Chicago, IL (March 1, 2018) – The Tyrconnell® is proud to announce the debut of one of the most aged expressions within its cask finish portfolio, The Tyrconnell® 15 Year Old Madeira Cask Finish Single Malt Irish Whiskey. Released to select U.S. markets this month with a suggested retail price of $100 (750ml), only a limited quantity has been produced due to its age and unique finish.

Aged for 15 years in American White Oak ex-bourbon barrels and then finished in Madeira wine casks from Portugal’s Madeira Island, The Tyrconnell 15 Year Old Madeira Cask Finish is a one-of-a-kind Irish whiskey with an unsurpassed richness and complexity. It is the oldest Madeira cask finished Tyrconnell released.

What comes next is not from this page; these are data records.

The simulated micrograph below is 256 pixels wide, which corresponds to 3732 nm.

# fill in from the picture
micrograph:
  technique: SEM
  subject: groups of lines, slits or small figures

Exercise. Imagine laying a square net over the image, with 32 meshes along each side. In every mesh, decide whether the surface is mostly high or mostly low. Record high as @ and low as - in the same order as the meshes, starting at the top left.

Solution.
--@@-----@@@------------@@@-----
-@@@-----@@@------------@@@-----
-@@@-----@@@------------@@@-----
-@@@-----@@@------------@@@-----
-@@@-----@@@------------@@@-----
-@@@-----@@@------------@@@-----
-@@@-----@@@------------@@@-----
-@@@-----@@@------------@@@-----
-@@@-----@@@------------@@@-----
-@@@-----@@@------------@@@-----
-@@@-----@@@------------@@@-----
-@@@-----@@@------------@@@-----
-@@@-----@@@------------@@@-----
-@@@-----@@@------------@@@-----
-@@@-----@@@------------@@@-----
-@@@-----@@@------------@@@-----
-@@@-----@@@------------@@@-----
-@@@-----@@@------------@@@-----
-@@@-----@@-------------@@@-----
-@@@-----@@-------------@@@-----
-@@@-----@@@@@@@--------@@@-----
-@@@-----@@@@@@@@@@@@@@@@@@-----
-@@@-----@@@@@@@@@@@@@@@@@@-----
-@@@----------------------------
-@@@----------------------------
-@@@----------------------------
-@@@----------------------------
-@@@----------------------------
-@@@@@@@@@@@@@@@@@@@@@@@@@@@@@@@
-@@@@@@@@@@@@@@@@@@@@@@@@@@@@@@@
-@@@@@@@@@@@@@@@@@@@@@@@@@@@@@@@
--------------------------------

By 2007, The Tyrconnell distilling team was experimenting with different finishing techniques after discovering how amenable their light, soft and fruity whiskey was to a cask finish. One of the first modern Irish whiskeys aged in Madeira casks, The Tyrconnell 10 Year Old Madeira Cask Finish, was released in 2007 alongside The Tyrconnell 10 Year Old Port Cask Finish and The Tyrconnell 10 Year Old Sherry Cask Finish, all permanent expressions in the brand’s portfolio.

“We knew we had discovered something special when we first began experimenting with finishing The Tyrconnell in Madeira casks,” says John Cashman, Global Brand Ambassador. “Because we are in the fortunate position of being one of the oldest Irish whiskey-producing companies, we have the patience to wait 15 long years to present something truly remarkable. The 15 year old Tyrconnell finished in Madeira casks is a beautifully rich and spicy spirit, one that I like to enjoy neat or over a few cubes.”

The Tyrconnell is made of just two ingredients – the finest Irish barley and pure Irish spring water. These two simple materials are transformed by experienced hands into an Irish whiskey like no other. Produced in traditional pot stills, The Tyrconnell is one of a rare few Irish whiskeys that utilizes double distillation, allowing more of the rich and natural flavors of The Tyrconnell to remain. This creates a whiskey that carries a delicate flavor atop a creamier, more viscous presence.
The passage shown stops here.